Adopting AIPs in your company

Note: We’re working on some tooling to make this better. Keep an eye on this GitHub issue for progress.

While AIPs originated at Google and were aimed for Googlers writing Google APIs, much of the guidance documented is useful outside of Google. This document describes how you might adopt AIPs as the way you document your own APIs even if you don’t work at Google.

The problem

Sometimes private organizations might have API guidance that they don’t want or care to share with the rest of the world. For example, maybe in your company (let’s say, Acme, Inc), you identify your resources with a special field called string acme_id.

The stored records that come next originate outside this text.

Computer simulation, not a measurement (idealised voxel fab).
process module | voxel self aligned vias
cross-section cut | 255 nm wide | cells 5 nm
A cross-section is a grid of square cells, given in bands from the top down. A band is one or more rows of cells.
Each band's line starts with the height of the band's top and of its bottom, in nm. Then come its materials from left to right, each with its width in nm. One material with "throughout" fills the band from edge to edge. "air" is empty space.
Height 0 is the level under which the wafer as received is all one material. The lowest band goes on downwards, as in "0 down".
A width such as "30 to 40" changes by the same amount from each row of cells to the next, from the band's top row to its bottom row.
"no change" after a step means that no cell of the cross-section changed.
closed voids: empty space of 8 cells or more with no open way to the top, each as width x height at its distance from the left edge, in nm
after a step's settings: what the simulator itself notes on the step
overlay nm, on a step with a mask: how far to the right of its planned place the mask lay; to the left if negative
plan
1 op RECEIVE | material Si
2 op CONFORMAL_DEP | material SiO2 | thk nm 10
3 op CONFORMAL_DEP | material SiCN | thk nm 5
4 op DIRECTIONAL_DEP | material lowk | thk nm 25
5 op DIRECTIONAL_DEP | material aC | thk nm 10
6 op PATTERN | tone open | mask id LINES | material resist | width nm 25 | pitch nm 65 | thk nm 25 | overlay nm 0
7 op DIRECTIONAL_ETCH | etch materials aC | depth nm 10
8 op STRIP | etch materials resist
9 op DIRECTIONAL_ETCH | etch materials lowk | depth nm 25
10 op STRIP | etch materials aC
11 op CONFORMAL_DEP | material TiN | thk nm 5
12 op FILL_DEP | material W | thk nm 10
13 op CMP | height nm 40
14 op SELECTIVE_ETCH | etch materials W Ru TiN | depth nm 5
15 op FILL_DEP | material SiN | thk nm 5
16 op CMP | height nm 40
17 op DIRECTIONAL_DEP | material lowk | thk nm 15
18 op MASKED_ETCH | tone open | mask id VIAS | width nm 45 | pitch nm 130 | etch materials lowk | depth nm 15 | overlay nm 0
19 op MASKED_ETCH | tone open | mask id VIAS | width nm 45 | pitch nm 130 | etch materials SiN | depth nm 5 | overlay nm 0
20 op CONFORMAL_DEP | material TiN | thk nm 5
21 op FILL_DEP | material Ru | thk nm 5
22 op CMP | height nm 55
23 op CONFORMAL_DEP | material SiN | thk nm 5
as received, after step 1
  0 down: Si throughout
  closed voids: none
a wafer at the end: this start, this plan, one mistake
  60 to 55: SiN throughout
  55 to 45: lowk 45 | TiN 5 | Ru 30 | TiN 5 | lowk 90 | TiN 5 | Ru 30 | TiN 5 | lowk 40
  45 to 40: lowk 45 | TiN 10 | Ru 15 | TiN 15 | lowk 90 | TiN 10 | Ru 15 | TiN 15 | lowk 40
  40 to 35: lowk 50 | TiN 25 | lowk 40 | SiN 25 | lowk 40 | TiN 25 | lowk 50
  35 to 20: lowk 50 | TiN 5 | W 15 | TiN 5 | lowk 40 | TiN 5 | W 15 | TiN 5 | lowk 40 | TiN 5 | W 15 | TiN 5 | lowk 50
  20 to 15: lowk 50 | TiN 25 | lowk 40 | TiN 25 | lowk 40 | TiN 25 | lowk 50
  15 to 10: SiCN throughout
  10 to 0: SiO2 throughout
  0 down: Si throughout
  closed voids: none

This rule could be written as an AIP, but there’s no reason to share this rule with everyone – it’s only for you and your development team. However, you don’t want this to conflict with a future AIP (e.g., if you make this AIP-1234, maybe that AIP will get written in the future and then you’ll have a conflict). So what do you do?

The 9000 block

Much like the Unicode specification, we’ve reserved the 9000 block of AIP numbers (that is, AIP-9000 through AIP-9999) to be for “internal use”. This means that these AIPs will never have public documentation and are free for private companies to use for their own API guidance. As a result, all you have to do is write your AIPs as usual and give them a number in the 9000 block.

Custom AIP domains

We’re working on a separate fork-able repository that you can copy and use as your 9000 block AIP repository. The page rendered by GitHub Pages will serve only the AIPs in that block and redirect all other pages to aip.dev.

In short, this means that you can create your own AIP domain (e.g., aip.example.com) and point that to the forked GitHub repository which will redirect for all well-known AIPs and serve all internal AIPs from your own repository. Once you’ve done that, you can cite all AIPs specifically using that domain name (e.g., aip.example.com/1234) and you’ll always get sent to the right place.